Unsurprisingly, the comment did not sit well with the company's primarily female customer base. A month later, Wilson resigned as chairman, effective this June.
If the retailer was hoping to turn around its image this year, it's not off to the greatest start. That's right: Lululemon has screwed up again.
In its latest misfire, the retailer banned customers who had sold Lululemon products on eBay from buying merchandise online, reportedly blacklisting their IP addresses.
While the policy was intended to stop large amounts of inventory from being sold at a higher price online, Therese Hayes, senior vice president of communications and sustainability, explained to Bloomberg in a written statement, it also targeted individuals who were not selling clothing items at elevated price points.
Frustrated customers took to Lululemon's Facebook page to complain. Many claimed to have turned to eBay due to the company's strict return policy, which states that unwanted merchandise must be returned within 14 days of purchase even if the item is a gift.
On Sunday, Lululemon backtracked from its aggressive tactics, issuing a statement of apology to CTV News. "We looked into it and realized that we had indeed gone too far, and have taken steps to fix it as quickly as possible. We are reaching out to apologize to the guests who were impacted."

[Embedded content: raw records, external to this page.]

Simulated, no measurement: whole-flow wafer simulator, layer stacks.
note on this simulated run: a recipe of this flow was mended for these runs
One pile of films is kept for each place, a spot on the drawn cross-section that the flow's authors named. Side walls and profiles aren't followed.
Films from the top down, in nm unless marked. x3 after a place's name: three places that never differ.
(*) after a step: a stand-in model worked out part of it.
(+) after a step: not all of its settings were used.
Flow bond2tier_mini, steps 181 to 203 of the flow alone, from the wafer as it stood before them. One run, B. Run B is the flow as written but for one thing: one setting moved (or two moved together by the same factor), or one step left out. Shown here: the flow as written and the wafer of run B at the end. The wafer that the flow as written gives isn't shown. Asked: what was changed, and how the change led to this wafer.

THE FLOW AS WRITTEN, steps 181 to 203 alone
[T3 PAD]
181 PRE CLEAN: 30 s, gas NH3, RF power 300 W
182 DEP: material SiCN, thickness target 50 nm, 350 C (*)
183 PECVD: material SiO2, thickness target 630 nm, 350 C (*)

The uproar over blacklisted IPs is just the latest in a rash of bad publicity. Lululemon is currently seeking to dismiss an amended lawsuit accusing it of misleading and defrauding shareholders between September 7, 2012 and January 10, 2014, Reuters reported. Chargers include hiding defects in the recalled line of pants, and using deep discounting to boost market shares.
Last month, after Lululemon issued its second reduced earnings forecast, Chief Financial Officer John Currie told an industry conference that 2013 was a tough year. "You always hear the phrase that any PR is good PR. What we learned is that's not always the case," he said. "We're taking it seriously. Like, we get it."